We need a *really* fast find library.

schwern on 2003-10-21T01:33:37

On OS X there's a little package management tool called fink. Its no Debian, but its ok. Listing the available packages takes a few seconds longer than I liked on my iBook so I decided to do a little profiling to figure out what was being slow.

Turns out it was two things. One was their version comparision function. It was repeating over 90% of its calls so I memoized it. That knocked out about 25% of the runtime.

The other was a function that was simply looking for new .info files in a big directory tree to see if the package index cache had to be updated. With the version comp optimized this was sucking down about 35% of the runtime. It was just a simple recursive directory crawl. read a directory, recurse into directories, look for a new .info file.

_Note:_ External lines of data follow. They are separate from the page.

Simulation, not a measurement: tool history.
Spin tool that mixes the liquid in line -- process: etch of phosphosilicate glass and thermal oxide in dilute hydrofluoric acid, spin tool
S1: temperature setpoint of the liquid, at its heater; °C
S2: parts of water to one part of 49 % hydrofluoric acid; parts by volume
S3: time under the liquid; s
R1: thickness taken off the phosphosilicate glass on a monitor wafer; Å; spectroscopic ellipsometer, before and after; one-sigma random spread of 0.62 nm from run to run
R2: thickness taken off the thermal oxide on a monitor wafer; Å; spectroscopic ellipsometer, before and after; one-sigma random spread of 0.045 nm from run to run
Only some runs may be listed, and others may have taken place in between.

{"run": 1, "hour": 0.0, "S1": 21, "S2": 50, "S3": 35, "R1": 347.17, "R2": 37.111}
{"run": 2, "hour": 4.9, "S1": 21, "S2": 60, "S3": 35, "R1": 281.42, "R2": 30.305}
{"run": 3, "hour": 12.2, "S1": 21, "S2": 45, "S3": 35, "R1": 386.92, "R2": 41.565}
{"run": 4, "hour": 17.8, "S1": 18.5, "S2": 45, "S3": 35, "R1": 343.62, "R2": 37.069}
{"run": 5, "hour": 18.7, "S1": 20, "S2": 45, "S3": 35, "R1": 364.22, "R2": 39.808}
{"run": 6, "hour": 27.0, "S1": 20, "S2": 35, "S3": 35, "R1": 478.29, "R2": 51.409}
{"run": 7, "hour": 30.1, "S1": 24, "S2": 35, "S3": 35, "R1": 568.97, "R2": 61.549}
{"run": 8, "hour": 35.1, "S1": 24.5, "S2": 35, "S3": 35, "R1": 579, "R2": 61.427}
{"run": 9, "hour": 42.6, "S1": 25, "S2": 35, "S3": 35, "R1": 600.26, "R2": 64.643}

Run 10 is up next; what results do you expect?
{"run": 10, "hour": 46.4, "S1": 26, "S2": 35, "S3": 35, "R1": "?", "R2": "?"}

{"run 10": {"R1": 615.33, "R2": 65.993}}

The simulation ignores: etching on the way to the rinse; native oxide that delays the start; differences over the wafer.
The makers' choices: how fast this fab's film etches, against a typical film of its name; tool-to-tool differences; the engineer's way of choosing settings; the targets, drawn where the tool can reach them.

sub search_comparedb { my $path = shift; my (@files, $file, $fullpath, @stats);

# FIXME: should probably just check dirs of $config->get_treelist() opendir(DIR, $path) || die "can't opendir $path: $!"; @files = grep { !/^[\.#]/ } readdir(DIR); closedir DIR;

foreach $file (@files) { $fullpath = "$path/$file";

if (-d $fullpath) { next if $file eq "binary-$debarch"; next if $file eq "CVS"; return 1 if (&search_comparedb($fullpath)); } else { next if !(substr($file, length($file)-5) eq ".info"); @stats = stat($fullpath); return 1 if ($stats[9] > $db_mtime); } } return 0; }

Pretty straight forward. A few small touch ups could be done, but basically ok code. And it was sucking down a third of the runtime. This is over directory trees containing 2700 files and about 50 non-ignored directories. Just 50 calls to this function ate nearly a second or runtime on my iBook.

I could have tried unrolling the recursion, but I never really learned how to do that (I'd be interested to be shown how its done). Anyhow, I did the simple thing:

sub search_comparedb { my $path = shift; $path .= "/"; # forces find to follow the symlink

# Using find is much faster than doing it in Perl return (grep !m{/(CVS|binary-$debarch)/}, `/usr/bin/find $path -type f -name '*.info' -newer $basepath/var/db/fink.db`) ? 1 : 0; }

find. We can get away with this because the code only runs on OS X where /usr/bin/find always exists. How much faster was this? So much faster that the subroutine completely fell off the profiling radar.

Benchmark: timing 100 iterations of find, orig... find: 9 wallclock secs ( 0.19 usr 0.00 sys + 1.34 cusr 4.58 csys = 6.11 CPU) @ 526.32/s (n=100) orig: 49 wallclock secs (21.28 usr + 0.00 sys = 21.28 CPU) @ 4.70/s (n=100)

God damn. Some sort of Perl module wrapper around a find C library.

What was the next bottleneck? Oddly enough, Storable::retrieve. Its the top time killer now gulping down 40% of the runtime loading up that index file we just checked to see if it needed updating. But I'd already nearly doubled the performance so I stopped there.


Shameless plug

ethan on 2003-10-21T07:24:12

Not sure whether MacOSX has a locate utility. If so, maybe thiscould be useful (can't be installed via the CPAN module however, since an ancient 0.50 version by another author existed at some time).

It wraps the C code from the GNU findutils into some XS to natively query an existing locatedb.

Re:Shameless plug

schwern on 2003-10-21T13:24:07

Not sure whether MacOSX has a locate utility.


It does.

It wraps the C code from the GNU findutils into some XS to natively query an existing locatedb.


Nice, but fraught with all the problems of locate. ie. It'll be out of date. Though maybe I can crib some code out of it.

faster...

trachtenberga on 2003-10-21T22:51:30

I bet you could do some "! -path '*/CVS/* -and ! -path 'debian-$binarch -and ...'" kung-fu to eliminate the Perl grep and make it even faster.

When fast is fast enough.

schwern on 2003-11-06T14:04:55

Perl's grep isn't slow. Anyway, the subroutine doesn't even show up in profiling anymore, so I'm not going to invest any more time in optimizing it.